Ferlinghetti was born of an Italian-Portuguese-Sephardic immigrant family in Yonkers, New York, he attended the Mount Hermon School and then University of North Carolina at Chapel Hill, and then served in the United States Navy during World War II. After the war, he got a master's degree from Columbia University and a doctorate from the Sorbonne. While studying in Paris, he met Kenneth Rexroth, who later persuaded him to go to San Francisco to experience the growing literary scene there. Between 1951 and 1953 he taught French, wrote literary criticism, and painted.
In 1953, Ferlinghetti and Peter D. Martin started a bookshop, which they named City Lights after a film magazine Martin had started. Two years later, after Martin had left for New York, Ferlinghetti started the publishing house, specialising in poetry. The most famous publication was Howl, the poem by Allen Ginsberg, which was initially impounded by the authorities, and subject of a groundbreaking legal case.
Ferlinghetti had a retreat in a fairly wild area of Coastal California, Big Sur. He always enjoyed nature, and he espoused a liberal spirituality imbued with kindness. These aspects of his character inclined him toward friendships with American practitioners of Buddhism, like Ginsberg and Gary Snyder. Politically, he has described himself as an anarchist at heart (a community-oriented, ethical anarchist) who has come to accept that common humanity is not yet ready to live well within anarchism; consequently, he has espoused the sort of social democracy modelled in Scandinavian countries.

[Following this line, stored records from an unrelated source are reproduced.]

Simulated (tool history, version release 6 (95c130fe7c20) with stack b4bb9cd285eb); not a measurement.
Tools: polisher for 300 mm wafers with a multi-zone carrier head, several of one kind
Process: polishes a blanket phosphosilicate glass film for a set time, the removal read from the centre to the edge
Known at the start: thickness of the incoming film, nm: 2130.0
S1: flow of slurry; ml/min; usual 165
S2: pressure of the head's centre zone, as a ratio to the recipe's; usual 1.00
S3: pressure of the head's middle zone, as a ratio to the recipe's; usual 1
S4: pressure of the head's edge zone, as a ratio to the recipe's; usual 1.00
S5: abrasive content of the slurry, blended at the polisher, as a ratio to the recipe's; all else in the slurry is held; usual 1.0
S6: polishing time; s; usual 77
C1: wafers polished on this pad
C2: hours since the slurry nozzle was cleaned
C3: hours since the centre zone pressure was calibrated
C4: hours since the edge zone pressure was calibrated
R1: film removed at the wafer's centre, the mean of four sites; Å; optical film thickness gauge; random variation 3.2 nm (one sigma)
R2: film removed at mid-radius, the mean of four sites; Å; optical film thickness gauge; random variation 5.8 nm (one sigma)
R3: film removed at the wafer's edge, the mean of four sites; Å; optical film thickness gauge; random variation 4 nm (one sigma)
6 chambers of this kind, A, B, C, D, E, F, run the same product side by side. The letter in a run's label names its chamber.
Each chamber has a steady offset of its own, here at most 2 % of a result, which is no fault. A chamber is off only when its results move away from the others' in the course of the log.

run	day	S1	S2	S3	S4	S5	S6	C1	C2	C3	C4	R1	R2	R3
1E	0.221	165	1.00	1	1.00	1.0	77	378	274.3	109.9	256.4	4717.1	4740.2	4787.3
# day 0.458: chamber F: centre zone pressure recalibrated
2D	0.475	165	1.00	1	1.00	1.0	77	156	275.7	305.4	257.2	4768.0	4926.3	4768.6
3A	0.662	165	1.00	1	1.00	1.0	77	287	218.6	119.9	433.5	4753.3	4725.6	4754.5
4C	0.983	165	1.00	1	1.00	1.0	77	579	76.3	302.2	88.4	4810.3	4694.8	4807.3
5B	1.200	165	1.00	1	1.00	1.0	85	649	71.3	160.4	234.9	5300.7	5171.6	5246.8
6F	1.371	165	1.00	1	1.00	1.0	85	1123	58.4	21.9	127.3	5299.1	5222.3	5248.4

Ferlinghetti's best-known collection of poetry is A Coney Island of the Mind, which has been translated into nine languages. In 1998 he was named Poet Laureate of San Francisco. In addition to writing and publishing poetry and running the bookstore, Ferlinghetti continues to paint, and his work has been exhibited in galleries and museums.
Ferlinghetti's poetry often reflects his views about politics and social issues of the time, and he challenges the current thoughts about an artist's role in the world.